The Rest of the Story of the Mayorkas/Edwards Feud at Homeland Security

One is under indictment, the other could be in a Biden administration

By David North on July 2, 2020

Immigration news does not consist solely of polices and numbers. Sometimes it involves interesting individuals, such as the feud seven years ago between two Obama-era appointees, both at the Department of Homeland Security. Jousting were Alejandro Mayorkas, then head of USCIS, and Charles K. Edwards, then the Acting Inspector General.

Edwards alleged that Mayorkas had bowed to political interests to advance some EB-5 (immigrant investor) applications, which the latter denied. Meanwhile there were a variety of reports about Edwards' misuse of his Acting IG's position, such as this one from TV reporter Jake Tapper.

The intervening years have been kinder to Mayorkas than to Edwards. The controversy about the EB-5 applications went away, Mayorkas was promoted to Deputy Secretary of DHS, and was confirmed by the Senate (four words we rarely see these days), and left the Obama administration before it ended to become a partner at a major D.C. law firm.

Edwards never lost the "Acting" title, and moved to another, less prominent position with the department; then he left it. Earlier this year, he was indicted in federal court for theft of government property and scheming to defraud the government.

During the Obama administration he had been accused of nepotism – he hired his wife and arranged for her to continue to work for the IG's Office while on family business in India –and there were charges that he used his IG staff to help him write his dissertation at a time when he was seeking a Ph.D. from Nova Southeastern University in Florida, which US News and World Report gave a (very low) rating of 246 among American universities.

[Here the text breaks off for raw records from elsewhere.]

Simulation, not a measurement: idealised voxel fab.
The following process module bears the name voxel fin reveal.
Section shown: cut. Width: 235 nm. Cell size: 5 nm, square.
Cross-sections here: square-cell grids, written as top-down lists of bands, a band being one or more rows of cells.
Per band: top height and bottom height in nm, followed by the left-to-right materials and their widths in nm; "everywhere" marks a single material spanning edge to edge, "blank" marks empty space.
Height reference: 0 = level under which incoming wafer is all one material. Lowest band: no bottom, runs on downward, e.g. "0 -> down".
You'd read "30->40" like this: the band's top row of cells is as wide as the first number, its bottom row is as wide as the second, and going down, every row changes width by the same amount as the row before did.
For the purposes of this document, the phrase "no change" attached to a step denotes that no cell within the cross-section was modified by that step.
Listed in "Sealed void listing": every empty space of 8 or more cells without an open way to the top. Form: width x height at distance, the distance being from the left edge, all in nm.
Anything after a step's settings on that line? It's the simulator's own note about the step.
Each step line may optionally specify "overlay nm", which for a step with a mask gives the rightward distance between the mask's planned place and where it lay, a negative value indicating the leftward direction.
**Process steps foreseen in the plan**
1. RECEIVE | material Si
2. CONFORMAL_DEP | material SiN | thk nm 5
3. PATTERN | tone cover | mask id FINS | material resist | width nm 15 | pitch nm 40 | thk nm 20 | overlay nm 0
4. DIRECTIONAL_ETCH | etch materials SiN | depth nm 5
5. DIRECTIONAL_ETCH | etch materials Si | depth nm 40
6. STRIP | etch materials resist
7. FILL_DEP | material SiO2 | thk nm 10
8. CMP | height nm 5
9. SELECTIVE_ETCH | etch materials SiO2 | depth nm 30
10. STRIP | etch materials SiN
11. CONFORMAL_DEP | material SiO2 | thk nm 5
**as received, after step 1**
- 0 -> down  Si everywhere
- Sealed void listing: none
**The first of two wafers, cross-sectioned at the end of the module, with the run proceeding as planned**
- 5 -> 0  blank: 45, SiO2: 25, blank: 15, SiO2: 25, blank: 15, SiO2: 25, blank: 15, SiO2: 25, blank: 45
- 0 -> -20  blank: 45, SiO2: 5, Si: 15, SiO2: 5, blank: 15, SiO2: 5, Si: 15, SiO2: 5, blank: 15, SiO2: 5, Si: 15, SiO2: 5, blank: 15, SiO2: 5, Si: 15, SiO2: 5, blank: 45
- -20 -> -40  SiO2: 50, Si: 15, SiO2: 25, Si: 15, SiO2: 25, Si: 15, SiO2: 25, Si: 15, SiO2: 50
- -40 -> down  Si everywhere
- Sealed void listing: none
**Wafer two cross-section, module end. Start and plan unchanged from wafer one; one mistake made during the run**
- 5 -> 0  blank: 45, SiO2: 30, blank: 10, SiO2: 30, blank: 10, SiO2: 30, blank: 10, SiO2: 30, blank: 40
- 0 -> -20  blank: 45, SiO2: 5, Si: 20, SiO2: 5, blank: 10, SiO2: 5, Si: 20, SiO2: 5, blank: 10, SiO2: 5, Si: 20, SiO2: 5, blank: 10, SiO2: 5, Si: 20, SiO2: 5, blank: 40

Edwards' indictment in March, in federal court in the District of Columbia, rested on a different set of charges. He and his indicted colleagues were said to have illicitly taken proprietary software from the DHS IG's Office in an effort to sell an updated version of it to the IG for the Department of Agriculture. Other charges were of wire fraud and aggravated identify theft.

Although little public speculation has been printed about staffing the future Biden administration, were that to happen, Mayorkas' resume would suggest he might be considered for a significant job in either the executive or judicial branches; he once was the youngest U.S. attorney in the country, in California. I have not spoken to either man in years.